The bill was drafted by the DEC. But it was designed around the needs of industry to speed the processing of permits. Because the subterranean footprint for a shale gas well, which runs horizontally, is much larger than a conventional, vertically-drilled well, larger spacing units were necessary to determine the distribution of royalties along the property boundaries above.
The “spacing bill,” as it was known, was essentially a mapping function and did not regulate the mechanics of drilling. But without it, each permit would require a variance – a process that would require public hearings for each well, opening the door for a new set of problems for the industry.
Back in the summer of 2008, conventional wisdom held that shale gas would proceed in New York sooner or later, and the spacing bill was clear evidence that the state was ready to pave the way. But Paterson’s signature came with a catch. Responding to an upwelling of opposition from grass roots environmental and community groups, Paterson directed the DEC to determine whether other aspects of the state’s regulatory framework were suitable to protect the environment and communities in an impending era of unconventional drilling. Until the review was complete, permits would be put on hold.
We all know these events culminated in the announcement of a ban late last year. But the issue was officially put to rest Monday -- six years, 11 months and 24 days after Paterson ordered the review -- with the release of the DEC’s “findings statement.”
The statement found “potential significant adverse environmental and public health impacts associated with high-volume hydraulic fracturing operations.” State oversight could not provide sufficient safeguards against the risks “under any scenario” including “an extensive suite of mitigation measures.” In justifying a ban, the report also cites “limited economic and social benefits” of fracking.
In short: too much risk, too little gain.
The findings statement serves as denouement to a long string of events with which most people who feel passionately about the issue are undoubtedly familiar, but are easy to loose sight of over the course of a seven-year environmental epic.
As it happens, the release of a findings statement coincides with an updated edition of Under the Surface. My book, released today in paperback with a new chapter, provides the backstory to this latest development. After a journey from the printers to Cornell University Press’s warehouse, readers can now find it in bookstores and online in digital and print format.
One of the more difficult aspects of writing a non-fiction narrative is anticipating events that may affect the outcome of the story.
The fracking story, of course, is full of stories within stories that are compelling and dramatic. I found plenty of them – from all sides of the issue -- to carry the narrative in the original edition, released at the height of fracking frenzy in the summer of 2012. As readers know, the narrative takes readers back and forth across the border of New York and Pennsylvania, following a cast of characters in each state both influencing and caught up in very different story lines. In Pennsylvania, the shale gas boom was allowed to proceed with gusto. In New York, Paterson’s policy review put it on hold, and led to events that made the state’s pending policy decision the centerpiece of one of the biggest environmental movements since Love Canal.

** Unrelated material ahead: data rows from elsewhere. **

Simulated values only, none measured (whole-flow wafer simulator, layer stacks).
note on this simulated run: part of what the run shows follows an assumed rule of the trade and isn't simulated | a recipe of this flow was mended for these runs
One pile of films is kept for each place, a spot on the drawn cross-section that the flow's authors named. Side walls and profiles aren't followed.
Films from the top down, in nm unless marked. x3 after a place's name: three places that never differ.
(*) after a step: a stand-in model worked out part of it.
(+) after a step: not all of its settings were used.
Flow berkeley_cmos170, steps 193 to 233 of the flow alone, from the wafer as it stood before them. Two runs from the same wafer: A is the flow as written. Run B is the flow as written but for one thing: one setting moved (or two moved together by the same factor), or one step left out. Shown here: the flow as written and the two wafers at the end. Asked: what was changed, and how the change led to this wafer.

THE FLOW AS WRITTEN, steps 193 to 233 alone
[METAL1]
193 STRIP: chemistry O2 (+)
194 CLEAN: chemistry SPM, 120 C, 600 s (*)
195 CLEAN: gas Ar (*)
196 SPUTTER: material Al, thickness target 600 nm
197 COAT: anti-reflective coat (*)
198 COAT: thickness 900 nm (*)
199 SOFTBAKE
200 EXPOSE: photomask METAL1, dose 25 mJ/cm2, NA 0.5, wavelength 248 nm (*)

The first edition of Under the Surface ends in Pennsylvania with residents of Carter Road locked in a lawsuit against Cabot Oil and Gas over polluted water wells. The Environmental Protection Agency is about to intervene with its own investigation of the problem – setting up a conflict involving the federal government, the state, the industry, and local residents.
In New York, meantime, the anti-fracking movement -- drawing from events unfolding in Pennsylvania -- is reaching a critical mass of grass roots and institutional activism, while a gas company that already paid farmers in Deposit millions of dollars to lease their land seeks legal means to extend the leases and wait out the moratorium.
I tell both of these stories a in new chapter called Turf Wars, and a new epilogue called The Final Say.
The Home Rule movement – which eventually established a community’s right to determine land use over New York State’s authority to permit shale gas development -- is central to the outcome in New York and a fascinating story in itself. It unfolded in the small towns of Dryden and Middlefield and other upstate localities, and led to a landmark decision by the state’s high court that gave Governor Andrew Cuomo important legal and political leverage for the eventual fracking ban.
In Pennsylvania, the story is less about David v. Goliath than Goliath v. the Federal Government. The intervention of the EPA in the case of Dimock water pollution ends with a very different but no less influential outcome.
Is it possible that residents of small towns appealing to their town-board have more influence in directing the course of the shale gas juggernaut than the federal government? It’s a question that communities sitting over shale reserves throughout the country are asking, or should be asking.
There is much more to be said about this, and the people and personalities involved in directing the outcomes in Under the Surface are as interesting as the outcomes themselves.